As we discussed in our Buying Stocks article, before you buy for first shares in a stock, formulate an exit strategy. Just like super spy James Bond would look for exits in case of threats when he goes into a building or a room. You need to formulate an exit strategy before you buy a stock.
In Case Your Bull Thesis Is Wrong. We would love to be right in all of our predictions, but if the stock price heads down below your buying price, how low are you willing to “stomach” the paper loss? At what point would you realize your bull thesis is not working out, and realize you need to exit the investment, even at a loss? One school of thought says you should consider selling out if it drops 10% below your purchase price. The concept is that a 10% loss is better than a 25% loss, 50% loss, 75% loss, or 100% loss. And those heavier losses all began with a 10% loss. Or you willing to cut your losses early and exit your position? Have a plan ahead of time, so you don’t get caught by surprise and be forced to make a decision when your emotions are high.
One strategy (following that school of thought above) is to place a stop loss sell order to minimize the down side risk. You would do this as soon as you buy some shares of stock. For example, if you’re prepared to sell should the stock price go south 10%, then place a stop loss sell order at 10% below your purchase price. Maybe your tolerance is not -10%, maybe it’s only -5%, or may be it’s as much as -12%, or even -15%. Whatever your tolerance, consider using this technique to protect yourself from much deeper losses.

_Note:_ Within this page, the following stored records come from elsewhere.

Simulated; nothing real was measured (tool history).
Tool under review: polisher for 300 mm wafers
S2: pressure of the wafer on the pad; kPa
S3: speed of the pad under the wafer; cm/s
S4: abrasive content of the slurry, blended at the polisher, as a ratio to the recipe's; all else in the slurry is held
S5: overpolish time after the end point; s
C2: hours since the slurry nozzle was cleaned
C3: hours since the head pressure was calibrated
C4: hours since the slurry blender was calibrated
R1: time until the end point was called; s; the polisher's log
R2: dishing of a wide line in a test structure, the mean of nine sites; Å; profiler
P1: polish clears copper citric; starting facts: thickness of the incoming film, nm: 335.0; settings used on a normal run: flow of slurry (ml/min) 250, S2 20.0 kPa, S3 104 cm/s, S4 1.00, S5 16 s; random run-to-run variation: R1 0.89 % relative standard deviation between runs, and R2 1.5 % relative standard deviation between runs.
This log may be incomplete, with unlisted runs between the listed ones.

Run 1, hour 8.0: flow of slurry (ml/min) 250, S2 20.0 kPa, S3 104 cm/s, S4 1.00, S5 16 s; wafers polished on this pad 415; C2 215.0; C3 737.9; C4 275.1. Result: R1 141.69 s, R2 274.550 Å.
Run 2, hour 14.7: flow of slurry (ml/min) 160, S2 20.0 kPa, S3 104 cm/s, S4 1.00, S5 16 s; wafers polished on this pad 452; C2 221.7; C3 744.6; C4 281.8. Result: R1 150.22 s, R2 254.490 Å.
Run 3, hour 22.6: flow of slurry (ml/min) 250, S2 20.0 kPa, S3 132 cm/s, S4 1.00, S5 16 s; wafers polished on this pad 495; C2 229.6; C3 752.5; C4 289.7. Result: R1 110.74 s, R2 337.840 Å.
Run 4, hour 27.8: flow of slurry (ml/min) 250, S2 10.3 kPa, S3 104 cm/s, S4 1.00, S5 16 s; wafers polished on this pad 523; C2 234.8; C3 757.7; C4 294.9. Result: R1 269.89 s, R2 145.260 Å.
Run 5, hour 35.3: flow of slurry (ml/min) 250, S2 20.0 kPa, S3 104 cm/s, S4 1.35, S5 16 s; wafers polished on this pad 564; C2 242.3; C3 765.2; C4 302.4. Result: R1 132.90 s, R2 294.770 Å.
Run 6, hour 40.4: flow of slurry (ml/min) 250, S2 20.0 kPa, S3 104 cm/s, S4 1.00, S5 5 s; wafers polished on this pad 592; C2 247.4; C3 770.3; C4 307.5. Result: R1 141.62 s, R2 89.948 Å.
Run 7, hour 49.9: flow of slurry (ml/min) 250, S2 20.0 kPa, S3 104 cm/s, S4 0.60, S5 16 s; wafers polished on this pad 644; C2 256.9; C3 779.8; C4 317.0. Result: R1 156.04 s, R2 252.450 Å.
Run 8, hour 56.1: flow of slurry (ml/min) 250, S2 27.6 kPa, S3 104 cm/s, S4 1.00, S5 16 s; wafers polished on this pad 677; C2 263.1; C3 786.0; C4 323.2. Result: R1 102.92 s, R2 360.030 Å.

In Case Your Bull Thesis Is Right. If you made the right call, and the share price starts to go up in price, congratulations! You’re on your way to become a successful investor.
As part of your strategy, however, consider protecting your paper gains by being willing to sell it should the price start to come back down. And you should do so before most or all of your paper gains are lost. Figure out ahead of time at what price would you head for the exit and lock in your gains? You can use the stop loss sell order to implement this strategy…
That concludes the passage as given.